The most cringeworthy moment in pop music

Hey, Biffy – got any cool anagrams for the other two Odors?

Earmark Zany.

Can’t beat that. Which leaves Me No Nerd, Josh.

Awesome – thanks to you both!

Then I presume you also have hatred in your heart for anything by your other neighbour, Ozzy Osbourne. For someone whose supposed to be “The Prince of Darkness” and the epitome of cool, he sure has a soulless voice. That coupled with the meter of the lyrics just always sounds off to me. It’s like he knows the words but sings like he’s doing karaoke; he doesn’t *own *the song.

Don’t get me started on Kevin “filthy overalls, toora loora” Rowland of Dexy’s Midnight Runners :stuck_out_tongue:

This video is addictive in its sheer badness: David Hasselhoff - Hooked on a Feeling - YouTube

Hasselhoff actually has a great voice but why he agreed to all the weird leaves me wondering if he was hooked on or high on something. The timing of saying “girl, you turn me on” while his daughter(s) are floating on the screen always skeeved me.
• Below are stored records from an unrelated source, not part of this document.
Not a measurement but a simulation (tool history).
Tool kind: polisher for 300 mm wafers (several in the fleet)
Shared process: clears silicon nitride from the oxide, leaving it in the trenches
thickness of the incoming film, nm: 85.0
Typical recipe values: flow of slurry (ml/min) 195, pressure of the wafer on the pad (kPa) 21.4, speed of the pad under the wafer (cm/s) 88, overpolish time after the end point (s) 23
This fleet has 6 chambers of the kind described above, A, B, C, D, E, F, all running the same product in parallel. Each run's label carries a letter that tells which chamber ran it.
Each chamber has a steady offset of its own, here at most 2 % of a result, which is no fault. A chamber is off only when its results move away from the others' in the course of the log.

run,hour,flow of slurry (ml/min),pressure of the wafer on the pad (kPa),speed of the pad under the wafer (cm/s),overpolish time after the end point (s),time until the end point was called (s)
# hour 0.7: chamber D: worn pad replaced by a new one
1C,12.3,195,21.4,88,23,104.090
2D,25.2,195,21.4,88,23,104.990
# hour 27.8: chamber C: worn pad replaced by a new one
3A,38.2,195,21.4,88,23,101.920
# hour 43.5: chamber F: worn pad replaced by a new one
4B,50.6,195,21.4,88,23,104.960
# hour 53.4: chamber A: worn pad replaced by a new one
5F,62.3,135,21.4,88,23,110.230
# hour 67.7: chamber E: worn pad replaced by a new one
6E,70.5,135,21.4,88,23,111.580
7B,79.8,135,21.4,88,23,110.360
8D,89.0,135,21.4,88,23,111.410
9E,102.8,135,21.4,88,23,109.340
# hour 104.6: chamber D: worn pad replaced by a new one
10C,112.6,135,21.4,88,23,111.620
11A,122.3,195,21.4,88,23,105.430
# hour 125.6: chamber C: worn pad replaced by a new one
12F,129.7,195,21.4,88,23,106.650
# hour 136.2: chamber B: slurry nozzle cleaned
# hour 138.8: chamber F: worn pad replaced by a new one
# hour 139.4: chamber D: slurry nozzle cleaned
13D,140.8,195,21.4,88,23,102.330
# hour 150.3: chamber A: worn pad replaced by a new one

Just be grateful you were spared pouting 90’s dress-wearing Kevin Rowland, which may just be the most cringeworthy moment in pop history.

[quote=“Eddie The Horrible, post:91, topic:768258”]

Most may disagree, but I thought this was one of the wonderful, uplifting moments in the pantheon of pop music history:

(things really heat up from :47 to 1:04)

[/QUOTE]

Jeebus haploid… now I know that my memory of singing along with this in the car as a child is not a hallucinatory fever-dream. (shiver)

This doesn’t qualify since it’s many many cringeworthy moments, but Meat Loaf’s new Braver Than We Are. It just made me sad. I am trying to pretend it never happened, and overdosing on Bat Out of Hell and selected others of his.

Ca. 1990, I dated a man who owned a used record store, and EVERY.SINGLE.TIME someone purchased Prince’s “Lovesexy”, they would cringe and say “…the cover…”

:stuck_out_tongue:

I wonder how many of the kids’ parents knew what they were doing when they allowed them to participate in this. (RHCP’s “Aeroplane”)

I always cringe when the song “Take the money and run” plays and that point where they try to rhyme “taxes” with “facts is” comes up.

Did I miss someone mentioning Celine Dion’s cover of “You Shook Me All Night Long?”

By all accounts, Saget was always blue, he just covered it up for the networks. His take on the Aristocrats(NSFW) is probably the gold standard.

:eek::eek:Whaaaaaaaaaaaaaaa??? Part of me so wants to look this up but the other part of me knows that won’t be good for anyone.

[quote=“nearwildheaven, post:110, topic:768258”]

I wonder how many of the kids’ parents knew what they were doing when they allowed them to participate in this. (RHCP’s “Aeroplane”)

[/QUOTE]

One of the parents was the bands bassist, Flea whose daughter is front and center. And I think I heard that the other kids were from her class.

I heard that “My Beauty” was actually a fairly good album, but it sold something like 500 copies in large part as a protest against the cover. :smack:

This is the “winner”.

Cross-dressing may not have been as accepted in 1999 as it is now but come on, it had pretty much ceased to be seen as absolutely outrageous. So, this cover already fails if it was attempting to cause a scandal. If it was trying to be all progressive then, good for him, but his posture and facial expression totally undermines the message. He just looks embarrassed.

I can heartily recommend to everyone in this thread “Dave Barry’s Book of Bad Songs”, reading from which has become something of a family tradition. It’s not current, but for a historical perspective on this important issue it is essential. I think some posters may already be familiar with it, given some nominations.
DBBoBS made me aware of several songs which are constant cringe – the big winner, of course, MacArthur Park – a song about a cake in the rain (and the vocals! OMG. I played the song to my husband and he thought it was a Weird Al parody – there is one of it, though, it’s pretty good, “Jurassic Park”). But the cringiest is either the chorus from “I Am, I Said” (Neil Diamond)

I am, I said
to no one there
and no one heard at all
not even the chair

I say ‘not even the chair’ all the time…

Or maybe the whole song “Timothy” – nothing like a pop song about cannibalism.

Anyway, read the book!

I honestly don’t believe you people. Do you know nothing? :slight_smile:

This is the nadir of a once proud career.

Breakfast Can Wait by Prince

Starts off ok. Then there’s the helium break. A real station switcher.